To give you an example, Atlanta is a city that’s booming in terms of jobs and economic growth overall. But Atlanta’s one of the places with the lowest levels of upward mobility for kids growing up in low-income families there.

Sorry, but an obvious explanation for why the Atlanta metro area has low upward mobility is the classical statistical phenomenon of regression toward the mean. Atlanta, unlike Chetty’s favorite metro area, Salt Lake City, is heavily black. Atlanta has one of the most prosperous and best educated black communities in America, but blacks in America still regress toward a lower mean income than do whites, so it’s almost statistically inevitable that Chetty would find that Atlanta has lower upward income mobility than Salt Lake City.
The second thing you see is these rates of upward mobility, to the extent we have data, they tend to be quite persistent overtime. It’s not like the places that have high upward mobility in one decade, suddenly a very low upward mobility in the next decade. It’s a pretty persistent phenomenon.
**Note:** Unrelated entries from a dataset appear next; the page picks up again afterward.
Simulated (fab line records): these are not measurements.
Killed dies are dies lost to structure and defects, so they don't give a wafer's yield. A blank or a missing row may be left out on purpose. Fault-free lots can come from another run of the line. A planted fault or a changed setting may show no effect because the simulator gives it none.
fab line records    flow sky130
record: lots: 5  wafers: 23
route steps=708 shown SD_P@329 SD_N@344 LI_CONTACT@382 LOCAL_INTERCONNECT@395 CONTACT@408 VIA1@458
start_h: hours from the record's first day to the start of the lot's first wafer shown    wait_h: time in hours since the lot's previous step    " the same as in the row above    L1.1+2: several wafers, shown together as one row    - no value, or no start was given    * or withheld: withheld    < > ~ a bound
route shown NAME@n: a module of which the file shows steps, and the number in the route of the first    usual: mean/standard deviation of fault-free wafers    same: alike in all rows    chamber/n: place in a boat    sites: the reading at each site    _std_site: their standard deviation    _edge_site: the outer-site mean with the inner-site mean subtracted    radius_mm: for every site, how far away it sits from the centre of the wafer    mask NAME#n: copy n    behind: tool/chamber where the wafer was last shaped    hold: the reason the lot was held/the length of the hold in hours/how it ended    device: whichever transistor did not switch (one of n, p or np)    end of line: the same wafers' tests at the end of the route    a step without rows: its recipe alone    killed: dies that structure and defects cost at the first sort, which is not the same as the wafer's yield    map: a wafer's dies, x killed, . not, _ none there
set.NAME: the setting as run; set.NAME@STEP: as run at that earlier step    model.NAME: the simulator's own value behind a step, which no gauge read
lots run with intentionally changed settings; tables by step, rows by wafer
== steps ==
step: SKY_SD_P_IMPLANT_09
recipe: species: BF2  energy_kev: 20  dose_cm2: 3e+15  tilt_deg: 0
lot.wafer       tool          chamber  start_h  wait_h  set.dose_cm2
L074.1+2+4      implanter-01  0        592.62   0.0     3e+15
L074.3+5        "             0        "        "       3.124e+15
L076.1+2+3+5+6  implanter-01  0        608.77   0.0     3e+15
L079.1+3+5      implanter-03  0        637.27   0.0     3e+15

A striking example of that is states in the middle of the US, like Iowa for example, which historical data going back to work by Claudia Goldin and Larry Katz has always looked like a place with very good outcomes for kids in lower-income families. And what’s amazing about that is, Iowa suffers from a brain drain phenomenon where the most successful people often end up leaving the state, going to Chicago, going to New York, to get higher-paying jobs. Yet generation after generation, Iowa seems to produce very good outcomes for low-income families. So that again suggests it’s not about natural resources or temporary booms. It’s something more persistent.

Chetty’s single best county in America for blue collar kids’ upward income mobility is Sioux County, Iowa, where iSteve commenter The Last Real Calvinist is from. Somewhat like Mormon Salt Lake City, Sioux County is famously Dutch and socially conservative. Of course, like all the top 25 counties on Chetty’s list, it’s also extremely white.

But there is some evidence from Chetty’s research that social conservatism is good for blue collar kids’ future earnings. Unfortunately, he needs to adjust for the three big problems I identified above to test his hunch.

CHETTY: Yes. Where did that come from? Why does Iowa have good public schools?

COWEN: Right.

CHETTY: One of the strong correlates we find is that places that are more integrated across socioeconomic groups, that have lower segregation, tend to have better outcomes for kids. And that kind of thing in a rural area — you can see why that occurs and why it might lead to better outcomes.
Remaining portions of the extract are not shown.